On Friday I went down to Los Angeles for my friend Darren’s ordination via the MCC denomination. Somehow, the entire trip itself seemed like a sacred journey. My dear friend, Bonnie drove me to the train station, and I hopped aboard, leaving Santa Barbara behind without so much as the chance to say goodbye to my sweet husband in person. Along the way, the train stopped twice, causing my “picking me up” schedule to crack just a bit, but also causing me to think a bit about what it means to actually go from point A to B with intentionality. It occurred to me that, in general, we don’t really do this. We take for granted the fact that travel is relatively effortless, and practically instantaneous. In a global environment where an astronaut’s trip to the moon can mean return within seven days, a heightened sense of awareness seems necessary in order to bring sort of intentionality to travel. There were many of us who traveled for the particular occasion. Heck, the recipient of the ordination himself traveled from Oregon for this occasion. Jamie drove out from Nebraska, Brit flew from Seattle, Soph from Scotland, and I took the train.
Although it was a much shorter trip for me than for most of my friends, the sense of occasion, and the necessity for pause was not lost on me. Ordination is a sacred ritual, and like any other ritual (according to many theorists: Bell, Van Gennep, Turner, Eliade, just to name a few), it requires separation from the collective, initiation, ceremony and an irrevocable change in the initiate’s status. Such an occasion necessitated much more reflection time than we were able to afford it, as our time together was short.
Anyway, of this to say that none of this was lost on me. Although I was frustrated at how long it took for me to get to Los Angeles, I did my best to place myself into the frame of mind that would cultivate awareness. After an interesting (albeit slightly harrowing) experience of public transit in the heart of downtown LA, I connected with two of the ladies of the “hub”, and we headed off to Darren’s family home in Arcadia.
Just bringing this group of people together facilitated a total shift in consciousness. I truly believe that it is impossible for anyone to be more different in temperament, background and orientation than we are. But, it totally works. The “pack” was back together, and it felt like a moment since we had been, rather than the years that have actually passed.
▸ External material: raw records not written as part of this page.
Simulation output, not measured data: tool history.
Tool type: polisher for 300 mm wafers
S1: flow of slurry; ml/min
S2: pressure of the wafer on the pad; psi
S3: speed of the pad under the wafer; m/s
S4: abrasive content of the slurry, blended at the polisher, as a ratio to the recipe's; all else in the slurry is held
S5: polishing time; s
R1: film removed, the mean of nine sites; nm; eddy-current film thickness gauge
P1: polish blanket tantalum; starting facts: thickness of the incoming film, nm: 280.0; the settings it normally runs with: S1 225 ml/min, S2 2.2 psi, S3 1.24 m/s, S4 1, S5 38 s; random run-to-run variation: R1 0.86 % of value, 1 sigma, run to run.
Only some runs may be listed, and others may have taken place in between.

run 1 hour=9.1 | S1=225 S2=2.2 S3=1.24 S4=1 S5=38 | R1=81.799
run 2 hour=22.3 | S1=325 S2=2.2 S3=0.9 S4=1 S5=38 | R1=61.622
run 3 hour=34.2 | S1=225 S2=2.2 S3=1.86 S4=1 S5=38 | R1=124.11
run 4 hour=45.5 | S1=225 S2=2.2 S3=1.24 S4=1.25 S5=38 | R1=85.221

If pilgrimage is a journey to a sacred place for the sake of encountering the “other”, than this was the archetypal image of a pilgrimage. The MCC, or the Metropolitan Community Church denomination, is a place the embraces those who have been outcast by other orthodox Christian denominations, and through an intentional breakdown of the alientation that cause us to hold each other at a distance, this organization (as imperfect as I’m sure it, like all organizations, is) creates an environment that offers acceptance and peace in the midst of its “otherness”. In its structure, it was similar to any other kind of service. However, it really affected me. It moved me in a way that church services generally don’t, knowing that no matter what kind of difference was brought to the table (whether we were gay, straight, white, black, Catholic, Jewish or Buddhist) the table would be open for all. Somehow, I feel that that’s the point, no?